There was a time when I felt the need to explain everything.
My choices.
My intentions.
My side of the story.
If someone misunderstood me, I wanted to correct it.
If someone judged me, I wanted to challenge it.
If someone formed an opinion about me, I wanted to change it.
Prove. Argue. Defend. Because I needed to be understood.
Some of that came from fear.
Fear of being misrepresented.
Fear of being reduced to my worst moments.
Fear of been seen in a negative way, despite the good qualities I do possess.
And if I’m being honest, some of it also came from guilt. When you know you’ve made mistakes, you want to explain them.
Not excuse them. But add context. To say, “That’s not all of who I am.”
But I found out that defending myself didn’t usually change anything.
Understanding is never guaranteed.
Erasing the past is impossible.
And shifting people’s perspectives is a goal too difficult to achieve, because I spent all of my time explaining myself instead of actually changing what needed to be changed, so that I drained myself, but had nothing to show for it.
I was more focused on what other people thought than how I was actually living.
But gradually, something is shifting.
Now I resist the urge to respond to every opinion.
I don’t believe every misunderstanding needs to be corrected.
And I don’t think I need to explain myself in order to justify my progress.
The truth is that real changed doesn’t need to be argued. It shows up overtime.
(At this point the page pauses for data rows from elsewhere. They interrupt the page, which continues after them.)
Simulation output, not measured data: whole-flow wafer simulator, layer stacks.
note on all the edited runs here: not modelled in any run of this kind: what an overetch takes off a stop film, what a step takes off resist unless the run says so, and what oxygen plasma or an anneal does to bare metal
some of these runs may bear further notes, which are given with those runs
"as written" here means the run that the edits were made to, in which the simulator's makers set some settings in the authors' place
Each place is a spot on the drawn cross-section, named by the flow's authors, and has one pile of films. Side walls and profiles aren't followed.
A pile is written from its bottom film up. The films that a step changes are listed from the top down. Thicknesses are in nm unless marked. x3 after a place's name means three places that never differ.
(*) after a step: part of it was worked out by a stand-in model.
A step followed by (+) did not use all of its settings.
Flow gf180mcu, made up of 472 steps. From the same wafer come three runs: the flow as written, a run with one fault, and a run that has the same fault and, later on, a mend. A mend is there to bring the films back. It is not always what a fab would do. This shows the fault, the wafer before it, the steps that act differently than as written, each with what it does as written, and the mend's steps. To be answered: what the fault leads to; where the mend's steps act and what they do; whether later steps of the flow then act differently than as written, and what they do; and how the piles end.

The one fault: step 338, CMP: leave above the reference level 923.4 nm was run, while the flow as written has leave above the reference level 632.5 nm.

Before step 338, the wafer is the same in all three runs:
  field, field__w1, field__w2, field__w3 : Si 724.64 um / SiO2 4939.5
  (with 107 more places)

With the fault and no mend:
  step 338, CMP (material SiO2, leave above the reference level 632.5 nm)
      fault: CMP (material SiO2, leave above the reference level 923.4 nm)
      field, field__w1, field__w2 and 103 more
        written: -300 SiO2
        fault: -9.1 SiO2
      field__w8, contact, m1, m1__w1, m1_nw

So instead, I focus these days on being consistent.
The next. Right. Thing.
Quietly. No audience. No validation.
I still care. I feel it in my core when someone misunderstands me. I notice when others see me through an old lens.
But I don’t chase it anymore.
I don’t try to fix it in real time.
Because no one in this world needs to “understand” in order for me to live correctly.
And that means that I have had to accept that most people will always hold onto their own, old version of me. Opinions won’t change. Conclusions are permanent. Some bridges are forever burned.
And I have to wake up every day and make the choice to be okay despite the grief that comes with consequences.
I am not perfect. I will never be perfect.
But I am consistent. And over time, I am hoping that will speak louder than anything I could say.